Yes, I know, your automatic response to the idea of outsourcing business analysis is that it cannot be done. Conventional wisdom tells us that we need control of our business requirements, that the business analyst must develop a relationship with the business, be a subject matter expert and that constant interaction with the business is required.
This view is supported by Kathleen Hass in her book, “Professional Business Analysis, Breaking the Cycle of Challenged Projects.” She says:
“IT managers are realizing that technical skills can be relatively easy to outsource, but that they cannot abdicate control of their business requirements. In virtually every organization, the elevated leadership role of the business analyst is beginning to shape the future of business transformation.”
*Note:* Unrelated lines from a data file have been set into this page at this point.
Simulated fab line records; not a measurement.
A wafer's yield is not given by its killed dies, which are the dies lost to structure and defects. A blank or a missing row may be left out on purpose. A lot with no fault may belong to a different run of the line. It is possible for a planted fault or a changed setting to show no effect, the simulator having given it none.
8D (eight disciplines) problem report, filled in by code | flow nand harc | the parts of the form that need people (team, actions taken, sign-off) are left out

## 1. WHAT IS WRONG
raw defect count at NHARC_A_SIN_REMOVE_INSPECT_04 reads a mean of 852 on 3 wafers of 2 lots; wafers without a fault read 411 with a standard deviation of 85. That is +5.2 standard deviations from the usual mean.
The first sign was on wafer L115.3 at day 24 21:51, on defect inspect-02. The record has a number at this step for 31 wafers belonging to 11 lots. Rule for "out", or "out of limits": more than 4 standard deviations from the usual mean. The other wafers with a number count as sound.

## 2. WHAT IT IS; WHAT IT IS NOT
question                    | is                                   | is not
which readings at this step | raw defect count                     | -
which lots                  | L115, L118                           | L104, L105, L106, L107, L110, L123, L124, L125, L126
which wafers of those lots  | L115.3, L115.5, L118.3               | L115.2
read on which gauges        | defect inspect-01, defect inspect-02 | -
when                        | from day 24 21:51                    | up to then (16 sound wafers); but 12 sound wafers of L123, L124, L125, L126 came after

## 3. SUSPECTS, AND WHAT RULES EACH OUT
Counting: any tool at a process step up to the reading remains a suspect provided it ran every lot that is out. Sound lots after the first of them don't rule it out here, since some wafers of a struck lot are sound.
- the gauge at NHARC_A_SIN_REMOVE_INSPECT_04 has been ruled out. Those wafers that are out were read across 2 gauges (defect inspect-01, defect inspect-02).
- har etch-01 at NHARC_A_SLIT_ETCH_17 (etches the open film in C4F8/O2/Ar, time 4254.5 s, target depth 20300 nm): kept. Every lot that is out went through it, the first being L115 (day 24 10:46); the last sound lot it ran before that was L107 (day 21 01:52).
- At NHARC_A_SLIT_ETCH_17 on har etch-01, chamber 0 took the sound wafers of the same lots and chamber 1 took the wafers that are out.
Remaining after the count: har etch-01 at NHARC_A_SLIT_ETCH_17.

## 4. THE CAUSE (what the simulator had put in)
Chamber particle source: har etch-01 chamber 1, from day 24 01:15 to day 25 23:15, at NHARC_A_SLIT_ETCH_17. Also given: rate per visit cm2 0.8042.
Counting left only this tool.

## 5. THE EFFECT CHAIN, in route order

Hass explains further in her book that Business Analysts are taking more of a leadership role within the organisation. As the move in IT goes from efficiency to business effectiveness, the Business Analyst becomes the central figure on the project team who is bilingual in both the business and technical languages. The Business Analyst must have a broad range of knowledge, skills, and competencies. If this liaison is not in place between the business and IT departments, poorly defined requirements result in gaps between what the business needs and what is delivered.
That’s a strong argument against outsourcing business analysis, but I believe that outsourcing business analysis is a viable option if the conditions are right. Yes, it’s much easier to outsource technical skills than business analysis, because the business analyst needs to interact with the business on a continuous basis.
But, ask yourself these questions:
- How many contractors do you have in your BA team at the moment? What is your contingency plan to retain your IP if (no, when) they leave suddenly?
- Do your BA’s have the skills to “shape the future of business transition” or are they business requirements scribes?
- How many times have you interviewed a great BA, but did not offer them the job, simply because the asking price is too high?
- Are you hiring more and more junior BA’s, with an increasing investment in their development?
The business analyst job market has been a bull market for quite some time. There is a high demand for business analysts and their prices are rising. The response has been to use short term contractors or employing junior business analysts, combined with a mentorship program. In addition, most BA’s are subjected to a barrage of offers from recruiters, resulting in a very high staff turnover rate in BA teams.
This is diluting the effectiveness of an in-house BA team and creating the conditions that are conducive to outsourcing.
Why do organisations outsource?
The key factors which lead organisations to outsource parts of their business process are:
- Lack of expert-labor in some portions of the business process
- Availability of cheaper labor, whilst not comprising on the quality of output
- Ability and feasibility to concentrate on the other crucial business processes
Can these factors be applied to business analysis? Most definitely – the right conditions for business analysis outsourcing includes both your current BA capability and your relationship with the potential outsource partner.
Current BA capability
Your in-house BA’s are becoming a bottleneck and:
- You have a high ratio of contractors in your BA team.
- You do not have the resources or skills within your current team to manage the demand.
- You do not have the long term capacity or need to hire a full time business analysis team.
Relationship with the outsource partner
Also, your relationship with the outsource partner must be based on trust and:
- You have worked with the outsourcer in the past and enjoy an existing sound working relationship.
- The outsourcer has demonstrable knowledge of your business and/or your industry.
- The outsourcer excels at business analysis, and thus guarantees better quality than could be sourced in-house.
A long time ago, I worked for a CIO that used to say that an outsource partnership will only work if both parties benefited from the relationship, more than just financially, but also in terms of effectiveness, organisational growth and culture. That’s very true in the case of business analysis outsourcing as you are entrusting someone else with the most critical part of your SDLC – requirements management. Which means giving someone else in-depth access to your business problems and goals.
That is why I prefer the concept of Business Analysis-as-a-Service or BAaaS (I don’t take credit for this term, I’m just borrowing it and changing the meaning a bit) – where both parties work together to create a mature BA team, using a combination of insourced and outsourced resources. This provides for a range of services, depending on the need, and can include:
- Sourcing of temp BA’s,
- mentorship of junior analysts,
- evaluating and developing the BA maturity of the organisation,
- putting tools and templates in place,
- assisting with the business analysis pipeline, and
- providing supplementary resources, right up to
- a full outsourced BA service.
By striking a balance in how you outsource business analysis, you can:
- Get best in the industry to support your in-house team and help define or improve the business analysis framework within the organisation.
- Have the outsourcer mentor and develop any under-skilled team members.
- Gain access to additional capacity when you need it.
- Keep competitive business knowledge and intellectual property in-house.